On Tue, Mar 12, 2013 at 12:01:00PM +0100, Jan Kara wrote:
> On Fri 08-03-13 12:35:25, Dave Chinner wrote:
> > On Thu, Mar 07, 2013 at 11:24:06AM +0100, Jan Kara wrote:
> > > But really I was wondering about usefulness of XFS_ALLOCTYPE_NEAR_BNO
> > > heuristic. Sure the seek time depends on the distance so if we are
> > > speaking
> > > about allocating single extent then XFS_ALLOCTYPE_NEAR_BNO is useful but
> > > once that strategy would allocate two or three consecutive extents you've
> > > lost all the benefit and you would be better off if you started allocating
> > > from the start of the free space.
> > Hence repeated backwards allocation is, in many cases, desirable
> > behaviour, and in others it doesn't make any difference. And with it
> > being easy to work around for the few cases where it is tripped over
> > on aging filesystems, there hasn't been a great deal of need to
> > change the behaviour.
> Thanks for explanation!
No problems - there's a lot of stuff in my head that simply isn't
documented anywhere, and it would take months of work to document
it so I've never written it down...
> > I suspect we don't even need to detect the backwards allocation
> > pattern at all - if we are falling back from an
> > XFS_ALLOCTYPE_THIS_BNO allocation, we know that the target cannot be
> > allocated and so we *might* end up doing a backwards allocation.
> > Hence I don't think it will not hurt at all to simply say "select
> > the start of the next candidate free extent" for a file data
> > allocations in this case. That would completely avoid needing to
> > detect repeated backwards allocations and ensure that subsequent
> > allocations after the backwards jump to the start of the large free
> > extent then go forwards as intended...

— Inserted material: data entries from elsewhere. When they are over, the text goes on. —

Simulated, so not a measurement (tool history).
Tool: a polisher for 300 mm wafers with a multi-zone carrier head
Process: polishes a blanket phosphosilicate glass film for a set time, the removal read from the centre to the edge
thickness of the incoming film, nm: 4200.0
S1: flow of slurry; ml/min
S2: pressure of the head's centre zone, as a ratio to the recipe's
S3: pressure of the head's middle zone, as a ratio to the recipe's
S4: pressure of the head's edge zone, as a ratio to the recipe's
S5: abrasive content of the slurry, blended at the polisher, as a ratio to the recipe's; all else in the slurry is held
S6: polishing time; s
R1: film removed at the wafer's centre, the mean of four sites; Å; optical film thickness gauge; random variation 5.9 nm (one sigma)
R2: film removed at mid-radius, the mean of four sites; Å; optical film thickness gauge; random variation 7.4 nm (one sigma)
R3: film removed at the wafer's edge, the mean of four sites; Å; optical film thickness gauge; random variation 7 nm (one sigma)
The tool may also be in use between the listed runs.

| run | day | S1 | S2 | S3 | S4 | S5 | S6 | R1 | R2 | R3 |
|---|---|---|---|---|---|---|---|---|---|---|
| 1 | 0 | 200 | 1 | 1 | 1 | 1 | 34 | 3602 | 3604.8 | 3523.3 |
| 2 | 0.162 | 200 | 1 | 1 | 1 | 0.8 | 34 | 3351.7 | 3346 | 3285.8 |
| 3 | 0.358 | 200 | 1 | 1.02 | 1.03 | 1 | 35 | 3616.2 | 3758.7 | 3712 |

> Yes, I was wondering about whether this strategy won't be good enough as
> well. But there's one case I'm afraid of: Suppose you have a small file so
> that it gets written out in one request and fits in a single extent of
> blocks. Then it is somewhat advantageous to allocate from the end of the
> free extent because that is closer to the inode and thus reduces
> inode-to-data seek time. That's why I was suggesting maybe we could use
> this logic only for larger files or something like that. Hum, maybe if we
> didn't use this strategy for initial file extent, it would be enough.
> That's already handled specially in the allocator so it shouldn't be a
> problem to detect. What do you think?
It took me a couple of readings to work out what you meant here.
You are wondering if selecting the start of a free extent for the
initial data for small files is the right thing to do as it may not
be "closest", right?
The thing is, we don't know if the inode is going to be written to
again, and so there is no context to be able to determine if we need
to be able to do a subsequent THIS_BNO exact allocation in
subsequent allocations. Because XFS is designed for large files and
high bandwidth IO, it is assumed that contiguous allocation is the
most important factor in determining where to allocate a block.
Hence even for a small allocation, the assumption is that there will
be another contiguous allocation request and another and another....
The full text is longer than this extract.